I HAD a bet on with myself, whether Diarmuid Martin, the Catholic archbishop of Dublin, would go on about greed in his Christmas homily, and I'm sorry to say he did. All the spiritual leaders seem to be worried about our values now that we have money, as if our values were just fine when we were half-desperate from the lack of it.
Our values, note. Our greed. Not CJH's greed or Ray Burke's greed or George Redmond's greed or the greed sloshing around the Fianna Fail tent at Galway Races. Not a word about that.
Just the greed of people who until recently were in no position to be greedy.
I personally hope that you have lots of money in 2007. Money is the great facilitator. It opens the door to new experience. It buys services. It can't protect you against illness or death but it can make all the difference to how you endure the one and stay comfortable when the other begins to loom. Friends can't be bought but the opportunities for making them can. Attention can be bought. Education can be bought. You name some good that can't be approached by being bought and I'll be very much surprised.
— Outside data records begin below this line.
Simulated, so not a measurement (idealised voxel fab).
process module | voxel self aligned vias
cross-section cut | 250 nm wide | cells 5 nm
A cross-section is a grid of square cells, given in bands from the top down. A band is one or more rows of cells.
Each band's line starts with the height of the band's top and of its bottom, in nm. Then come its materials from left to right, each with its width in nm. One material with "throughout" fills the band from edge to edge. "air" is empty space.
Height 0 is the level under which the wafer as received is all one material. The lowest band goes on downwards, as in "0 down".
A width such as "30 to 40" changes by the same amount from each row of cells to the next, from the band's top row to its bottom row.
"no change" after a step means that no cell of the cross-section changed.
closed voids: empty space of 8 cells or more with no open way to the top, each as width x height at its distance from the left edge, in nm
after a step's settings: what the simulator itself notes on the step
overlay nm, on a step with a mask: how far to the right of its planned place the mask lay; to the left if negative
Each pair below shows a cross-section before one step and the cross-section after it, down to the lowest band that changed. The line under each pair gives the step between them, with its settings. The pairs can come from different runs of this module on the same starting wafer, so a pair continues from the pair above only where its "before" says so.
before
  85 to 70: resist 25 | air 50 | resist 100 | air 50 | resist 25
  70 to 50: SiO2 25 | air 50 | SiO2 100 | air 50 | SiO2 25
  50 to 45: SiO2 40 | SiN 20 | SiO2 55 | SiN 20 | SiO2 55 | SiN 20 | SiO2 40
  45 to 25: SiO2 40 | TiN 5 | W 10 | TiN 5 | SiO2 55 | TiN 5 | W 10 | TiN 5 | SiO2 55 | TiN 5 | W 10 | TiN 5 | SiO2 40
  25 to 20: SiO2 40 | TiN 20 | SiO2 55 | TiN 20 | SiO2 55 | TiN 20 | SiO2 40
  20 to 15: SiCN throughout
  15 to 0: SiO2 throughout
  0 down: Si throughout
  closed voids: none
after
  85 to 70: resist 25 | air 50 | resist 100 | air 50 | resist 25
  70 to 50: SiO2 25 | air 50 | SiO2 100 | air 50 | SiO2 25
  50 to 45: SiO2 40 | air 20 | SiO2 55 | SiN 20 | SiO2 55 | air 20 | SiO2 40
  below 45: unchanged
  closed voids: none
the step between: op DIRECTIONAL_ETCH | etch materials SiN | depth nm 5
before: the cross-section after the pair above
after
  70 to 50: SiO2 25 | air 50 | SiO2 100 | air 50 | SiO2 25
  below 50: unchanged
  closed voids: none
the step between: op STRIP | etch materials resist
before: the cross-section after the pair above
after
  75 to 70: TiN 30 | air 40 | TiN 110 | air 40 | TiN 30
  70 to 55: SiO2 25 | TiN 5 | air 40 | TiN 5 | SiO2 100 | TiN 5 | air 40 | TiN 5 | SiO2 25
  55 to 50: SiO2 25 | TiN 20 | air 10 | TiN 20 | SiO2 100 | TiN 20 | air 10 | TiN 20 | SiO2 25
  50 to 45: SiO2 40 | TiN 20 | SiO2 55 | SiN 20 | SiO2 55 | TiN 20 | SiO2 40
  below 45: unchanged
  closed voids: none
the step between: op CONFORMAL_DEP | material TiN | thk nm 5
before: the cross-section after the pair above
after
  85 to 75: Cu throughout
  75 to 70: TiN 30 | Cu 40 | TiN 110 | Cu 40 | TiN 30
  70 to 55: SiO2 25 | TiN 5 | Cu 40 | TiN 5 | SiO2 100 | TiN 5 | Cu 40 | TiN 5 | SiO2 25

Including being good. Money can help us to be good . . . or at least, the absence of money made us bad. We know for sure, as a matter of bitter experience, that when Ireland was poor it was a horrible, unjust, miserable, tight and mean place, exceptionally cruel to women, children and the poor. The only excuse for the condition this country was in by the 1950s was poverty. Only seeing children as rats who would eat the last of the grain can begin to explain why they were treated as they were. Not that poverty of itself makes children seem a burden. All over Africa, for example, in situations of deprivation and even hunger, children are loved and enjoyed. It took the churchmen we had then, as well as mass poverty, to create the Ireland where children were treated like animals who invited punishment and men and women were afraid of each other, afraid of their own sexuality, afraid of their minds and in despair at the destiny that shovelled them onto the emigrant boats. The 'orphanages' and industrial schools and mother-and-baby homes of that era were excrescences of a society rotten in multiple ways.
Still, the best defence against it was money.
A few months ago there was a horrendous car-crash in rural Ireland in which several young people died, and the priest at one of the funerals preached a sermon on the theme of how the past 20 years or so have ruined the values by which Irish people once lived. What this had to do with the tragic loss of those young people, I do not know. As far as I understand it, their last hours were spent having a few drinks in the local pub, where they thoroughly enjoyed themselves. I don't see how the rest of us are implicated at all. Still . . . the sermon was highly praised. There must be quite a hankering for the generalised guilt which was such an effective instrument of ideological control in the past. There must be a kind of hankering for the bad old days.
Archbishop Brady took up the theme recently. In his view, "more and more people are fearful of the future, isolated, and make no life commitments" . . . though if he'd ever drunk in Kilburn or Coventry or Springfield, Massachusetts with some of the elderly Irish people who were human exports from the old Ireland, he'd really know what fear, isolation and the incapacity to make life commitments are like. At least if you're in this state, when you have money in your pocket, you have some agency in it. Up to now, it was a state imposed by poverty.
The primate went on to link morality with manners. The nuns used to do the same, especially the more snobbish orders. To be genteel was to be holy. What is our senior churchman, in the face of the human condition, doing, linking the bad language used by Podge and Rodge in a puppet show with "where we are going morally and spiritually"? Ah, I see. He says he wants back "decency and respect". Well, decency is perfectly compatible with potty language. And respect? Respect for his or any authority is not at all the same when you've money in your pocket and you don't need a priest's reference to get a job. Deference, in modern Ireland, has to be earned.
This isn't to say that our nouveau materialism isn't going through a phase of gross ostentation, waking up gross envy in the people who aren't being ostentatious. Sure we've had no practice . . . most of us don't know how to have money and be nice or have money and be good. But at least now we are in a position to find out. At least now, if we don't cherish our infants, educate our children, give to the needy and pay our taxes it will be evident that those are our choices.
But it is perfectly possible that in time, we'll settle down into quite a decent little society.
The churchmen who berate us for our vulgar enjoyment of wealth have never themselves wanted for a meal, never tried to get a child a job, never watched a clever man or woman drink away their cleverness in the absence of an educational or any other opportunity. If they had . . . if they were inured to the lowest of expectations, the way we used to be . . . they'd pause now to thank God for the change that has come over Ireland, and to face the consequences for themselves of us not being sheep and this place not being a vale of tears.